You are viewing a plain text version of this content. The canonical link for it is here.
Posted to mapreduce-user@hadoop.apache.org by Peter Wolf <op...@gmail.com> on 2011/06/28 22:43:39 UTC

How does Hadoop manage memory?

Hello all,

I am looking for the right thing to read...

I am writing a MapReduce Speech Recognition application.  I want to run 
many Speech Recognizers in parallel.

Speech Recognizers not only use a large amount of processor, they also 
use a large amount of memory.  Also, in my application, they are often 
idle much of the time waiting for data.  So optimizing what runs when is 
non-trivial.

I am trying to better understand how Hadoop manages resources.  Does it 
automatically figure out the right number of mappers to instantiate?  
How?  What happens when other people are sharing the cluster?  What 
resource management is the responsibility of application developers?

For example, let's say each Speech Recognizer uses 500 MB, and I have 
1,000,000 files to process.  What would happen if I made 1,000,000 
mappers, each with 1 Speech Recognizer?  Is it only non-optimal because 
of setup time, or would the system try to allocate 500GB of memory and 
explode?

Thank you in advance
Peter


Re: How does Hadoop manage memory?

Posted by Allen Wittenauer <aw...@apache.org>.
On Jun 28, 2011, at 1:43 PM, Peter Wolf wrote:

> Hello all,
> 
> I am looking for the right thing to read...
> 
> I am writing a MapReduce Speech Recognition application.  I want to run many Speech Recognizers in parallel.
> 
> Speech Recognizers not only use a large amount of processor, they also use a large amount of memory.  Also, in my application, they are often idle much of the time waiting for data.  So optimizing what runs when is non-trivial.
> 
> I am trying to better understand how Hadoop manages resources.  Does it automatically figure out the right number of mappers to instantiate?

	The number of mappers correlates to the number of InputSplits, which is based upon the InputFormat.  In most cases, this is equivalent to the number of blocks.  So if a file is composed of 3 blocks, it will generate 3 mappers.  Again, depending upon the InputFormat, the size of these splits may be manipulated via job settings.


>  How?  What happens when other people are sharing the cluster?  What resource management is the responsibility of application developers?

	Realistically, *all* resource management is the responsibility of the operations and development teams.  The only real resource protection/allocation system that Hadoop provides is task slots and, if enabled, some memory protection in the form of "don't go over this much".    On multi-tenant systems, a good neighbor view of the world should be adopted.

> For example, let's say each Speech Recognizer uses 500 MB, and I have 1,000,000 files to process.  What would happen if I made 1,000,000 mappers, each with 1 Speech Recognizer?  

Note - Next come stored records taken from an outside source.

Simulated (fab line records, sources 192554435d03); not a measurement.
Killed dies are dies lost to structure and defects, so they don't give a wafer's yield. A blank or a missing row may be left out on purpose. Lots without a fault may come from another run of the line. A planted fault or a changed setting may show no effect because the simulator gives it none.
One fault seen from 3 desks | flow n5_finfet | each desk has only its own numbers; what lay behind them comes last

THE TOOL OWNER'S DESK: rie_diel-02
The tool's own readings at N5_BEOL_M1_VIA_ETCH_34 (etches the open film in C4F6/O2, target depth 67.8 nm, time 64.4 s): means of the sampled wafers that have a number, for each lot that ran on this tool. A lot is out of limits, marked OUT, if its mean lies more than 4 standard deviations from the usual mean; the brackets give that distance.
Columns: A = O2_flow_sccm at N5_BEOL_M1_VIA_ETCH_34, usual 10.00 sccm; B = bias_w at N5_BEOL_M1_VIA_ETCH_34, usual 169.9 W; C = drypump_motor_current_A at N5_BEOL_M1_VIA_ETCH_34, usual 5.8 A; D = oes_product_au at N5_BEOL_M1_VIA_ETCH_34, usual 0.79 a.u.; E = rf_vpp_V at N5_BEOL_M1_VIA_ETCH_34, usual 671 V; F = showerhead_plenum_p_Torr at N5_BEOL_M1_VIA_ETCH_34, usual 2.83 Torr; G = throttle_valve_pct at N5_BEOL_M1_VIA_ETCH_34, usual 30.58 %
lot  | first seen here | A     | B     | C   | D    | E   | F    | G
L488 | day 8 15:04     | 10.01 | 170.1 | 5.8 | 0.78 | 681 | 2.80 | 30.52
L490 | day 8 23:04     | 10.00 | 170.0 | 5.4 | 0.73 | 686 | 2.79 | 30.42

	At 1m mappers, the JobTracker would likely explode under the weight first unless the Heap size was raised significantly.  Each value that you see on the JT page--including those for each task--are kept in main memory.  


> Is it only non-optimal because of setup time, or would the system try to allocate 500GB of memory and explode?

	If you have 1m map slots, yes, it would allocate .5TB of mem spread across each node.